In 1999, Gert Bergvall, a seafarer, joined the crew of the Flinders. He was employed by ASP Ship Management Pty Ltd (ASP), an Australian company. On a voyage to or from the Persian Gulf, Mr Bergvall injured his wrist.
The Flinders was owned by Mobil Shipping & Transportation Co of the United States (Mobil US) and registered in Panama. The ultimate management of the vessel was Mobil Shipping Ltd of the United Kingdom (Mobil UK). Mobil UK had a ship management agreement with ASP. Mobil UK directed where the Flinders should go and what cargoes it should carry. However, the master and crew were employed by ASP.
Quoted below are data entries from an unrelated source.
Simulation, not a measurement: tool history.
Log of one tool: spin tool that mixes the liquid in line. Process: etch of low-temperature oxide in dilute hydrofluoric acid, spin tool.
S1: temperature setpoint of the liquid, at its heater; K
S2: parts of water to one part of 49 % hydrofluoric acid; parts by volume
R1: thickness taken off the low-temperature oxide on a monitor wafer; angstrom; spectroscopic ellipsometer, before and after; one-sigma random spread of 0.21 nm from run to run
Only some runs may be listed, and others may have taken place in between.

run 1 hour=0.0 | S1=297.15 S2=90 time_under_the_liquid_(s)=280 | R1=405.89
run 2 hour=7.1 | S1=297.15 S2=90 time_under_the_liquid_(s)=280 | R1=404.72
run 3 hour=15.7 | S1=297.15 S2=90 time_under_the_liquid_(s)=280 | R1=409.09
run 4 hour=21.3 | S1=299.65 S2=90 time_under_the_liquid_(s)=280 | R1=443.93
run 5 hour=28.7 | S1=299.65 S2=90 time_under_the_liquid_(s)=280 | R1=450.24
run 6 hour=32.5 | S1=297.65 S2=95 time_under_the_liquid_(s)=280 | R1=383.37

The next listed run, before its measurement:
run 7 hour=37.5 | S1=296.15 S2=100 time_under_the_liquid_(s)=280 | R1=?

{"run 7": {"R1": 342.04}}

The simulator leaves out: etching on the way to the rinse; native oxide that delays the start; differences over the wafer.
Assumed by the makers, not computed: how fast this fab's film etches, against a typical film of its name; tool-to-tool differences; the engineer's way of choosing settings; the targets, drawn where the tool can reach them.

In 2002, Mr Kelk joined the crew of the Lorelay. He was employed by Mermaid Labour & Management Ltd (Mermaid), an Australian company. He later injured his hip.
The Lorelay was owned by Societé d’Exploitation du Lorelay SA, a Swiss company, and registered in Panama. The management of the vessel was in the hands of Allseas Marine Contractors SA (Allseas), also a Swiss company. At the time of Mr Kelk’s accident there was a labour and catering agreeent between Allseas and Mermaid.
Both Mr Bergvall and Mr Kelk sought compensation pursuant to the Seafarers Rehabilitation and Compensation Act 1992 (Cth) (the Act). Their applications were refused.
Mr Bergvall and Mr Kelk applied to the Australian Administrative Appeals Tribunal (AATA) for review of their claims. The preliminary question arose as to whether these were reviewable decisions before the AATA. The Act applies to the employment of employees on a 'prescribed ship' engaged in trade or commerce between Australia and places outside Australia or between the Australian States.
A prescribed ship is a ship to which Pt II of the Navigation Act 1912 (Cth) applies and is 'a ship ... of which the majority of the crew are residents of Australia and which is operated by ... a company that is incorporated or has its principal place of business in Australia'.
Held: Both decisions are reviewable.
The primary question of fact is whether each ship was 'operated' by an Australian company. A useful area to define ship operation is the legislation relating to the limitation of liability for maritime claims. The right to limit liability was originally conferred by s 503 of the Merchant Shipping Act 1894. This right only applied to a registered or beneficial owner. The Convention for the Unification of Certain Rules relating to the Limitation of Liability of Owners of Seagoing Vessels 1924 (the LLMC 1924) contains the first use of the description 'operates' in art 10: 'Where the person who operates the vessel without owning it or the principal charterer is liable under one of the heads enumerated in article 1, the provisions of this convention are applicable to him.'
The International Convention relating to the Limitation of the Liability of Owners of Sea-Going Ships 1957 (the LLMC 1957) extended the class of persons entitled to limit their liability to 'the charterer, manager and operator of the ship, and to the master, members of the crew and other servants of the owner, charterer, manager or operator ... in the same way as they apply to an owner himself'.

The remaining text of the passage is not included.